2.3 Revision controls (required for robust reporting)
- Persist retrieval timestamp, last observation date, and a snapshot/vintage identifier where possible.
- Flag benchmark revision windows in the narrative; de‑emphasise small changes around those dates.
3. Signal Classification
Version 1.1 adopts a hierarchical specification: cyclical production dynamics drive the regime; forward indicators confirm; mining share acts as a slow structural modifier (confidence/strength), not an equal trigger.
3.1 Step 1 — Cyclical state (INDPRO)
- Expansionary production: INDPRO YoY > +2%.
- Contractionary production: INDPRO YoY < 0%.
- Momentum overlay: positive if 3m annualised > 0 (and/or YoY acceleration > 0); negative if < 0.
3.2 Step 2 — Cyclical confirmers (recommended)
Construct a simple confirmers score from 2–3 proxies (timely and transparent):
- +1 if ISM New Orders > 50; −1 if < 50.
- +1 if NEWORDER YoY > 0; −1 if < 0.
- +1 if DGORDER YoY > 0; −1 if < 0.
3.3 Step 3 — Structural modifier (mining share)
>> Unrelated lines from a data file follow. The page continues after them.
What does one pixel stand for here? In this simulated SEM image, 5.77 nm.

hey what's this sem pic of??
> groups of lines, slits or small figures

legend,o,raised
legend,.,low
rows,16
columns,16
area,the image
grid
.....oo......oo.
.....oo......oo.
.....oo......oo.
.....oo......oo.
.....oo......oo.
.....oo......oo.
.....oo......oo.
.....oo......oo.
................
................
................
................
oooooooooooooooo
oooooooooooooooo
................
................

- Use VAPGDPM as a slow‑moving context variable (level, 4q change, or z‑score).
- Constraint: the modifier cannot flip Bullish↔Bearish; it only adjusts strength/confidence (e.g., “Bullish — tempered”).
3.4 Regime mapping (example)
- Bullish: Expansionary + positive momentum, confirmers score ≥ +1.
- Bearish: Contractionary + negative momentum, confirmers score ≤ −1.
- Neutral/Transition: otherwise.
4. Implementation Notes (Python)
Implementation is intentionally lightweight: fetch series from FRED, align frequencies, compute transforms, then apply transparent rule logic. The mining share (VAPGDPM) should be treated as a slow modifier rather than a high-frequency trigger.
import pandas as pd
IND = fetch_fred_series_df('INDPRO') # monthly
MIN = fetch_fred_series_df('VAPGDPM') # quarterly (structural)
# Optional confirmers (choose 1–3)
NO = fetch_fred_series_df('NAPMNOI') # ISM new orders (survey)
KGO = fetch_fred_series_df('NEWORDER') # core capital goods new orders
DGO = fetch_fred_series_df('DGORDER') # durable goods new orders
# Align
IND = align_month_start(IND) # MS
NO = align_month_start(NO)
KGO = align_month_start(KGO)
DGO = align_month_start(DGO)
MIN = align_quarter_to_month_step(MIN) # repeat quarter value to its three months
df = merge_monthly([IND, MIN, NO, KGO, DGO])
# Transforms
df['INDPRO_YoY'] = df['INDPRO'].pct_change(12) * 100
df['INDPRO_3mAnn'] = (df['INDPRO'] / df['INDPRO'].shift(3) - 1) * 400
df['INDPRO_YoY_Acc'] = df['INDPRO_YoY'] - df['INDPRO_YoY'].shift(3)
df['NEWORDER_YoY'] = df['NEWORDER'].pct_change(12) * 100
df['DGORDER_YoY'] = df['DGORDER'].pct_change(12) * 100
# Simple confirmers score (example)
df['CONF'] = 0
df.loc[df['NAPMNOI'] > 50, 'CONF'] += 1
df.loc[df['NEWORDER_YoY'] > 0, 'CONF'] += 1
df.loc[df['DGORDER_YoY'] > 0, 'CONF'] += 1
# Regime rules (example)
def classify(row):
if pd.isna(row['INDPRO_YoY']) or pd.isna(row['INDPRO_3mAnn']):
return 'Neutral'
cyc_exp = row['INDPRO_YoY'] > 2
cyc_con = row['INDPRO_YoY'] < 0
mom_pos = row['INDPRO_3mAnn'] > 0
mom_neg = row['INDPRO_3mAnn'] < 0
if cyc_exp and mom_pos and row.get('CONF', 0) >= 1:
return 'Bullish'
if cyc_con and mom_neg and row.get('CONF', 0) <= -1:
return 'Bearish'
return 'Neutral'
df['Industrial_Production_Regime'] = df.apply(classify, axis=1)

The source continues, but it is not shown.